Three National League West franchises have hired former major-league catchers to front office positions since mid-November, a clustering that suggests coordinated talent competition inside baseball's most operationally sophisticated division.
The most recent hire is Curt Casali, who retired in October after 11 seasons and joins an NL West front office in an unspecified baseball operations role. The Padres hired former catcher Austin Hedges to a player-development position in late November. The Diamondbacks brought aboard Carson Kelly, also a catcher, in early December. All three played in the division during their careers. All three transitions happened within 60 days.
The pattern matters because catching experience now commands a premium in front offices rebuilding their player-development infrastructure. Catchers see pitch sequencing, manage bullpen workload in real time, and spend more hours than any position player studying opponent tendencies. That operational knowledge translates directly to coaching coordination, advance scouting, and the biomechanics work that now drives pitching development. The NL West arms race isn't just about payroll—it's about who can scale catcher-grade intelligence across 40-man rosters.
The timing also reflects a structural shift. MLB's new collective bargaining agreement limits minor-league coaching budgets, so teams are hiring recently retired players at lower salary bands than traditional scouts while gaining real-time clubhouse credibility. A 29-year-old former catcher in a player-development role can text active relievers about grip adjustments without triggering the distrust that follows a 60-year-old advance scout. That's worth the efficiency loss of hiring someone still learning Excel.
Watch which NL West club next hires a former middle infielder to its analytics department, likely by spring training. The Dodgers already employ four ex-players in their research and development group. The Padres' $2.1 million investment in a new pitching lab suggests they're building the infrastructure to support these hires. The Giants' new president of baseball operations, Buster Posey, is himself a former catcher, which will either accelerate or slow this trend depending on whether he wants to replicate his own career arc or avoid the appearance of favoritism.

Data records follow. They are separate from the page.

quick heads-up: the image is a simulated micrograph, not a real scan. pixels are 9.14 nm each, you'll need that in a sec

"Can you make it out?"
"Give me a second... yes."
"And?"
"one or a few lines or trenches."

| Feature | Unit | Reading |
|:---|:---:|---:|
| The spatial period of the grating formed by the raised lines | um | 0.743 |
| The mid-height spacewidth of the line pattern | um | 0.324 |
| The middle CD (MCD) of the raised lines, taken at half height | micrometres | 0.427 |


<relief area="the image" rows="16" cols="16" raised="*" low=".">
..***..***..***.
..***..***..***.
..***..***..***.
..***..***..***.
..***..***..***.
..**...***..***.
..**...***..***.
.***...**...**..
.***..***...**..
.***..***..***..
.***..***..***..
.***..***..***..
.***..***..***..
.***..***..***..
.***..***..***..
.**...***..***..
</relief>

Casali's hire closes a 60-day window in which three teams made nearly identical moves, which means either collusion—unlikely—or a shared read of the same market inefficiency, which is how the NL West operates. The division that invented bullpenning and pioneered weighted-ball training is now hiring the people who called those pitches in real time.
The next coordinator hires will clarify whether this is division-wide doctrine or three teams chasing the same free agent.